如果语句检查该怎么办？

Question

In the following code the programmer puts the name of a function inside an if condition as if to check something before going ahead and registering a callback:

#if _DEBUG
    if(glDebugMessageCallback) // He checks this function, presumably it returns true if it exists
{
        cout << "Register OpenGL debug callback " << endl;
        glEnable(GL_DEBUG_OUTPUT_SYNCHRONOUS);
        glDebugMessageCallback(openglCallbackFunction, nullptr); // Calls the function here
        GLuint unusedIds = 0;
        glDebugMessageControl(GL_DONT_CARE,
            GL_DONT_CARE,
            GL_DONT_CARE,
            0,
            &unusedIds,
            true);
    }
    else
        cout << "glDebugMessageCallback not available" << endl;  // So if the if condition evaluated to false, the function doesn't exist.
#endif

My question is why this way of checking if a function exists? If a function doesn't exist surely you'll get a compile error telling you that the function doesn't exist, this seems strange to me. I know basically the function address evaluates to bool, and I asked a question before about this and was told that function addresses aren't particularly useful as implicit conversion to bool, and I don't see how.

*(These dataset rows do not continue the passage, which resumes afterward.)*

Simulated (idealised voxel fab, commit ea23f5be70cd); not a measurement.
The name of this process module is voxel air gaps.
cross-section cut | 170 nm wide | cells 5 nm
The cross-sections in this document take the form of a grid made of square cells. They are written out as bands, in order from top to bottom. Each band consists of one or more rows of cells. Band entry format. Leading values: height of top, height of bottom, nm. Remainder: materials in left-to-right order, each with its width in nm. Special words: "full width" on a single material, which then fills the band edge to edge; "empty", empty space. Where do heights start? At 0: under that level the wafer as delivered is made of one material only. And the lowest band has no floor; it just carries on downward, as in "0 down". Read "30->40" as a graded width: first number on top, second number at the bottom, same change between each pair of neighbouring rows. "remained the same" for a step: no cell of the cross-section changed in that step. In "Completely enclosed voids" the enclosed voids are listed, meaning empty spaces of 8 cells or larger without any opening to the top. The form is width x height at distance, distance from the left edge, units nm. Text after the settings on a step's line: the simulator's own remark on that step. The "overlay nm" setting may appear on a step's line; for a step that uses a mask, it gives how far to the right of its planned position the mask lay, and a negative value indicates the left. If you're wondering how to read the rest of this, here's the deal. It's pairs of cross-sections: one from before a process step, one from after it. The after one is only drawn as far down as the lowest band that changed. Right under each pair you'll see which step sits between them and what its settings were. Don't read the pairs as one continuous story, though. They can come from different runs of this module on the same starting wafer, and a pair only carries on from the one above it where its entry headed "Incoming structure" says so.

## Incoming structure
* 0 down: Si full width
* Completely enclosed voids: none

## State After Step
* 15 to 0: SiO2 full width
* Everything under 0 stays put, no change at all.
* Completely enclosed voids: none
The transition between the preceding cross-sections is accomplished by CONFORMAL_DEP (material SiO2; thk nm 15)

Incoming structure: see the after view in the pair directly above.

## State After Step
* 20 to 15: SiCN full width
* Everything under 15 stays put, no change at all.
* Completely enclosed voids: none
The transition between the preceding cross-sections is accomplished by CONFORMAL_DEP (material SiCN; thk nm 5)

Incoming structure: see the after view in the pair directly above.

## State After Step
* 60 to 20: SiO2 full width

I should mention also that the function inside the if condition is a MACRO define, defined as:

#define glDebugMessageCallback GLEW_GET_FUN(__glewDebugMessageCallback)

If it being a define macro makes a difference.

Answer 1

glDebugMessageCallback is either going to be null (0), or the (presumably valid) address of a function that matches the signature required.

The if statement will evaluate to true for any non-null value, and false for a null value. (there may be a compiler warning, but the code will work.)

So, if glDebugMessageCallback was initialized to null, and never set to a function address, the if statement will evaluate to false. If glDebugMessageCallback was set to the address of a function, the code inside the if block will execute, and the function will be called.